Starring Hugh Jackman, Patrick Stewart, Richard E. Grant, Boyd Holbrook, Stephen Merchant, Dafne Keen, Doris Morgado, Elizabeth Rodriguez, Daniel Bernhardt, Saber Bankson, Mary Peyton Stewart, Lauren Gros, Krzysztof Soszynski, Elise Neal and Eriq La Salle.
Screenplay by Scott Frank, James Mangold and Michael Green.
Directed by James Mangold.
Distributed by 20th Century Fox. 135 minutes. Rated R.
Most of the Marvel Comics characters have film rights owned by Disney, which bought the comic studio and has been putting the characters to good use as part of their own series of Marvel Comic Universe films. However, a few of the Marvel characters belong to other studios, and those studios tend to milk those superheroes for anything they are worth.
For example, Sony owns the rights to Spider-Man, and in order to keep those rights, they have to keep the franchise alive, so they are currently in the midst of the third reboot of the film series in just 15 years. 20th Century Fox has the rights to The Fantastic Four (three movies and two reboots in slightly over a decade), Deadpool (who has been in a couple of films, though so far only one as the main character, with at least two more sequels on the way) and The X-Men (seven sequels and prequels over the last couple of decades.)
However, arguably, none has been as overused as Wolverine.
A then-unknown Hugh Jackman was the breakout star as the sullen, side-burned anti-hero in the first X-Men movie in 2000, and the movie execs have been trying with little success to make the character a breakout success ever since. Jackman has worn the claws (either as a star, in a supporting role, or in a cameo) in a whole slew of films: X-Men (2000), X2 (2003), X-Men: The Last Stand (2006), X-Men Origins: Wolverine (2009), X-Men: First Class (2011), The Wolverine (2013), X-Men: Days of Future Past (2014), X-Men: Apocalypse (2016) and now Logan. There have even been some rumors that he may be showing up in one of the upcoming Deadpool sequels, though Jackman has stated that he is stepping away from the character after Logan.

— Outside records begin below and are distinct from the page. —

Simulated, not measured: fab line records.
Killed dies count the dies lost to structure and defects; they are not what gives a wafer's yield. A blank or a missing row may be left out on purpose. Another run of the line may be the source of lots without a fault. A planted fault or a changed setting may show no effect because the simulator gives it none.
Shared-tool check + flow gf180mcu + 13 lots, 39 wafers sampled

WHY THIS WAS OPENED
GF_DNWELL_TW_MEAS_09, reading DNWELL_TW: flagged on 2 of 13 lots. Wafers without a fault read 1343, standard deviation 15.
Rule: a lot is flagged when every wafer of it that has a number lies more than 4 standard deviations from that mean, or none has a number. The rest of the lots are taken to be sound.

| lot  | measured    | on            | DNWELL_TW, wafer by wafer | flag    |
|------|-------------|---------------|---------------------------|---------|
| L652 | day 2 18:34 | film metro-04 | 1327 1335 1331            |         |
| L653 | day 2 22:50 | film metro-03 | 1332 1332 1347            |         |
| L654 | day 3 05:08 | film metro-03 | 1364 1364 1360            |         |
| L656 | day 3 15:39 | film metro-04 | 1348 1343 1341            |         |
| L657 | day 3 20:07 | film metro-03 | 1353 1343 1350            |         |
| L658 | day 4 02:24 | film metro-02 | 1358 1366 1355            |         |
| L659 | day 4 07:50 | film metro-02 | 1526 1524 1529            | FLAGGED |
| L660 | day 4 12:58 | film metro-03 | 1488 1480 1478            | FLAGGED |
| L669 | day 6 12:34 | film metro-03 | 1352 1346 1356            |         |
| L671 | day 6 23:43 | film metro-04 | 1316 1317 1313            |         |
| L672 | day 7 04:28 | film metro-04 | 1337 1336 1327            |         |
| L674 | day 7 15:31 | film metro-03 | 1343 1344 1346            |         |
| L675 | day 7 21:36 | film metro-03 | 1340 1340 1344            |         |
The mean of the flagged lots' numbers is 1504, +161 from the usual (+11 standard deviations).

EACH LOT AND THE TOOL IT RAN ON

Logan is a little stealthier than most of these films – it is not specifically named after the X-Men or the superhero character Wolverine, it is named after his alter-ego’s nickname: James “Logan” Howlett. However, the inscrutable title is not hiding anything: fan boys have known this a new Wolverine film from the get go.
The good news is Logan is the best Wolverine-centric movie since the first X-Men movie.
A look into the near future – the story takes place in 2029 – Logan introduces us to an older, tired Wolverine. The world has moved on from the mutants, and Logan is scraping by for a living as a chauffeur. Logan still has most of his powers, but they all seem to be weakened. His razor-sharp claws are more halting about coming out. He can still survive a gunshot, but they are taking a lot more out of him than they once did. In general, healing time is significantly longer.
Logan is sharing a dusty abandoned Texas industrial complex with Professor X (Patrick Stewart), who is slipping into senility, and a kvetching Caliban (Stephen Merchant), whose super-sensitive skin makes the dust-bowl heat of the area a constant challenge. They dream of making enough money to buy a yacht and to then just drift off into the sunset, but as so often has happened in the past, real life intrudes on their plans.
Real life comes in the form of a Mexican nurse named Gabriela and a silent young teen named Laura. The teen seems to have the same powers and claws as Wolverine, only an improved version. It turns out that she is his young daughter, who has the same powers and curses as her dad. This originally seemed kind of odd, an evil scientist implanted the razor sharp Adamantium claws in the character, so it didn’t seem like it could be hereditary. It turns out the evil scientist’s son was continuing his work and did the same to Laura.
Gabriela and Laura are being hunted by a bunch of angry men with lots of guns. Logan and Professor X have to take the girl on a road trip to cross the border into Canada, where Gabriela believes there is a group of fellow young mutants waiting and Laura can live her life in peace. Logan believes it is a fool’s errand and there is no such place, but he agrees to care for the girl anyhow. So they head across country with the bad guys in hot pursuit.
A critic friend of mine jokingly suggested, pretty accurately, that the film should perhaps be called Children of X-Men.
The new movie is darker, and a little more intellectual than normal superhero fare, though in quite a few scenes that violence factor is a little high for my tastes. However, that is a factor of Wolverine (and the girl’s) powers, you can’t expect razor sharp claws without some things getting all cut up.
Logan also gets extra style points for running Johnny Cash’s “The Man Comes Around” over the end credits, which may seem surprising until you remember that writer-director James Mangold had previously written and directed the Cash bio-pic Walk the Line.
Jackman says that Logan is pretty much the end of the line for the character, at least as far as he is concerned. (He won’t 100% close the door on the idea of coming back, but he seems pretty committed to moving on.) If so, Logan is a very good denouement for the character of Wolverine. Actually, even if not. As the two previous Wolverine films showed, it is very easy to stumble with such a specific character. Logan finally brings the series to a fitting final destination. I hope the producers don’t give in to greed and try to go back to the well.